So, what does all this mean for this group of minitruckers? Does it make them sub-par minitruckers? Is this group at fault for having more money than the time or the lack of knowledge to build trucks? Of course not, but some people out there think so. People work hard for what they earn and that is what pays for that truck to be built. The idea that you should only do it yourself is just plain asinine. We're all minitruckers, it doesn't matter how you acquire your truck, as long as you're out there representing to the fullest.

In the hot-rod community, the guy who buys a finished ride is given a congratulations and a handshake. He might be asked what he wants to do to the vehicle, but if he says, "I'm going to leave it alone," he is never talked down upon or looked at badly. These guys are saving vehicles from the junkyards of America, or from unappreciative people who don't know what they bought and end up destroying the cars.

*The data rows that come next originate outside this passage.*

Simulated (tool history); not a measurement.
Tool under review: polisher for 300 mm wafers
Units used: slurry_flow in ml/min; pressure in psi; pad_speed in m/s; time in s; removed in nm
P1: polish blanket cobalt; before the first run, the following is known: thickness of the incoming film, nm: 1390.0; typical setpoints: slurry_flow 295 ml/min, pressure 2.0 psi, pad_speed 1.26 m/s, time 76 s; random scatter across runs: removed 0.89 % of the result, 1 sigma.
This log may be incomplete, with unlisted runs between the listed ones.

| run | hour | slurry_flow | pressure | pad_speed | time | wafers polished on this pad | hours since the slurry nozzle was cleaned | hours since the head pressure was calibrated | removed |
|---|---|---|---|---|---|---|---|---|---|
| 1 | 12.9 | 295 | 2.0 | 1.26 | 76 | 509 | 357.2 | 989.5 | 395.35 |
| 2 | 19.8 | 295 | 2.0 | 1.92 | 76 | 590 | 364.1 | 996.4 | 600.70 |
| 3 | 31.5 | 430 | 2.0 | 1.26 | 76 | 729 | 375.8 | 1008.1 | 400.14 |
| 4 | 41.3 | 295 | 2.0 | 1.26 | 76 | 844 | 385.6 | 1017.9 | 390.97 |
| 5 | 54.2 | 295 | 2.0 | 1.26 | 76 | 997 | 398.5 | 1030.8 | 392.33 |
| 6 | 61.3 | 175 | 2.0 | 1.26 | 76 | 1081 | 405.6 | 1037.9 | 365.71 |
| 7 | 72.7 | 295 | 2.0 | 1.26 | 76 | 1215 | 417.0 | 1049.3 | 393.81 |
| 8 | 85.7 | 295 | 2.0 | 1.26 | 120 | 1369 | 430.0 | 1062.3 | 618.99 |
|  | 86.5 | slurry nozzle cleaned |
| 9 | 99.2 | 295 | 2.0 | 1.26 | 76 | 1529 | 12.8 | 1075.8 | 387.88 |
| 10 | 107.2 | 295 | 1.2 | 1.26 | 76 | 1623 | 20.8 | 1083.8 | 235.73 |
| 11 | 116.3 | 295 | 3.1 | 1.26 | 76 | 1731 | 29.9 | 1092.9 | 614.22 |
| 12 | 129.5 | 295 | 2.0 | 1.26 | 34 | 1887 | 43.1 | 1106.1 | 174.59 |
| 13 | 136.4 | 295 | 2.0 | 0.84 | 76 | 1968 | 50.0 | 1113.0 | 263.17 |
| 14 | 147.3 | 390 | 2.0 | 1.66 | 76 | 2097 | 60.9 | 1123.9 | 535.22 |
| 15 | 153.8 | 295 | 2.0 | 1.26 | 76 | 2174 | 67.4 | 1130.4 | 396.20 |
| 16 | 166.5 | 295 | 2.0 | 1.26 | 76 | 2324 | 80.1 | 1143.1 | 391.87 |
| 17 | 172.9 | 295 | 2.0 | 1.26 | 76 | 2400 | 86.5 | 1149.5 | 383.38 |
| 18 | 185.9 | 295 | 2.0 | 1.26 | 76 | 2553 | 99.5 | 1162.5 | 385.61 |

Therefore, what do you think would happen to all those minitrucks if they weren't sold to new minitruckers? If they weren't bought by minitruckers, they would be shipped off to the junkyards for parts, but more than likely crushed. In most states, any type of frame modification is considered unsafe and therefore illegal to sell, except through private sale. However, what about the rest of the truck?

The junkyard sees it like this: trucks that have shaved doors, tailgates, and fenders, cutout beds, body-drops, (or any other sheetmetal modifications you can think of )make the truck worthless to them and therefore expendable. The truck is worth more to them as scrap metal to be recycled into more steel, so you can do it again on the next project.

Another thing to consider is minitruckers are not made of money and sometimes struggle to keep up. Most guys out there with 40-hour a week jobs need to sell their trucks to try and recoup some of the money spent in their projects in order to start a new one.

Opinions In The Community
We have asked several well-respected members of the minitruckin' community to give us their 2cents on the "built not bought" debate, and here is what they had to say.

Starting out, we have Max Fish of Bio Kustomz. He has been a part of the minitruckin' community since '97, has built more than 30 custom suspensions that have been involved in some type of MT feature, among countless others.

"Built not bought," now there's a phrase that can start an online battle. The problem with that expression is that by its very definition, it separates our industry into two groups: those who built it and those who didn't.

Initially you might think that I (being a shop owner) would prefer everyone to be in the "bought" category, but that is not true. I am fully aware of the reason that I am a shop owner is because I am in the "built" category, and my customers are not. And it's not uncommon for a builder to give me a call for a set of custom spindles or a fuel cell for their project that they are working on. But wait ... they didn't build their own spindles or fuel cell, are they all of a sudden not in the "built" category?